Durban - The high price of oil has increased production costs in the plastics industry, which could announce its second 15 percent price increase this year by the end of November.
Annabe Pretorius, the technical manager of the Plastics Federation of SA, said this week that the oil price had a direct impact on the industry as 4 percent of every barrel of crude oil was used to produce plastics.
"Once a hike is announced, there is a battle to procure enough oil for energy generation, - mainly from diesels - which accounts for 70 percent of each barrel, and petrol, which uses 13 percent," she said.
"As a result, supply and demand dictate a price increase."
Harry Todd, the financial director of Astrapak, the largest listed dedicated plastics manufacturer, said the company, which has 3 200 employees, generally passed on raw material price increases and decreases to its customers.
"However, it is usually easier to implement a big rise as we are expected to absorb small increases."
Although this will squeeze margins, it is not expected to affect the bottom line of plastic manufacturers.

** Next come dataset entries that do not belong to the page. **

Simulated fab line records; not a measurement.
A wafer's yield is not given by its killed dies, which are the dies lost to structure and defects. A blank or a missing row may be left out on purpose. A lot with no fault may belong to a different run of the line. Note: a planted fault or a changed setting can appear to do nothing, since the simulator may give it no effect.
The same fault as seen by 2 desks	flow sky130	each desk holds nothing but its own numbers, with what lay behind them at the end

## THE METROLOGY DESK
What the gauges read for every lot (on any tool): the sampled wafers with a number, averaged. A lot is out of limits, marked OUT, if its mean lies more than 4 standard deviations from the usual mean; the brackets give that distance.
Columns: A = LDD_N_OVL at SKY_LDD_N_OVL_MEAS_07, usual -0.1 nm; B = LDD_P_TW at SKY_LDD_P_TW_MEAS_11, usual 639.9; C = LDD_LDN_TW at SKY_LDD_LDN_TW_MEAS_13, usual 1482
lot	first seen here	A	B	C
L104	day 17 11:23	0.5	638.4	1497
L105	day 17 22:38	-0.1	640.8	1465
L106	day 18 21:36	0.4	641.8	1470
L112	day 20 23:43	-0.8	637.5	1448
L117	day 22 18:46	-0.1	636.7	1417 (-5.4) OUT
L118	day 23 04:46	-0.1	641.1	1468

Prices are negotiated on a quarterly basis, and supply and demand have become the most important determinants over the past three years as China has industrialised.
Pretorius said the industry was quite flexible and price was determined by about 10 different factors, including labour costs, but cheap foreign imports from Pacific rim countries were having the biggest impact on the domesticware industry.
Supply and demand have become even more of an issue since an explosion damaged Sasol's Secunda ethylene plant during a routine maintenance shutdown last week.
Johann van Rheede, Sasol's media manager, said that the damage was being assessed and investigations indicated that the start-up would be delayed.
"The duration of this delay is not yet known and the extent to which the situation will affect our polymer supply capability is also being assessed."
Manley Diedloff, Astrapak's group commercial manager, said most plastics companies had stockpiled raw material ahead of the shutdown and this would cushion the impact of the explosion.
According to Pretorius, the higher oil price would not be significant enough to close or sell companies, although it could contribute to job losses.
"On the other hand, the price is unlikely to come down when the price of oil falls as converters feel the effect of the exchange rate before the impact of reduced oil prices," she said.
Nampak's communications manager, Graham Hayward, said quarterly negotiations were written into the packaging group's contracts with its customers.
The third increase will come into effect from October 1.
Plastics production accounts for about 20 percent of Nampak's manufacturing in South Africa and 25 percent of group turnover worldwide. Metals and paper manufacture account for the balance. The group employs 12 000 people locally and 20 000 globally.
Pretorius said the biggest impact of the high oil price would be on the packaging sector, in which polymers account for about 50 percent of manufacturing costs.
The effect on the non-packaging sector, such as Kreepy Kraulies, garden furniture and kitchenware, is about 1 percent.
Noelani King-Conradie, an NKC economist, said the price was being driven by a relatively strong world demand for oil, especially from China.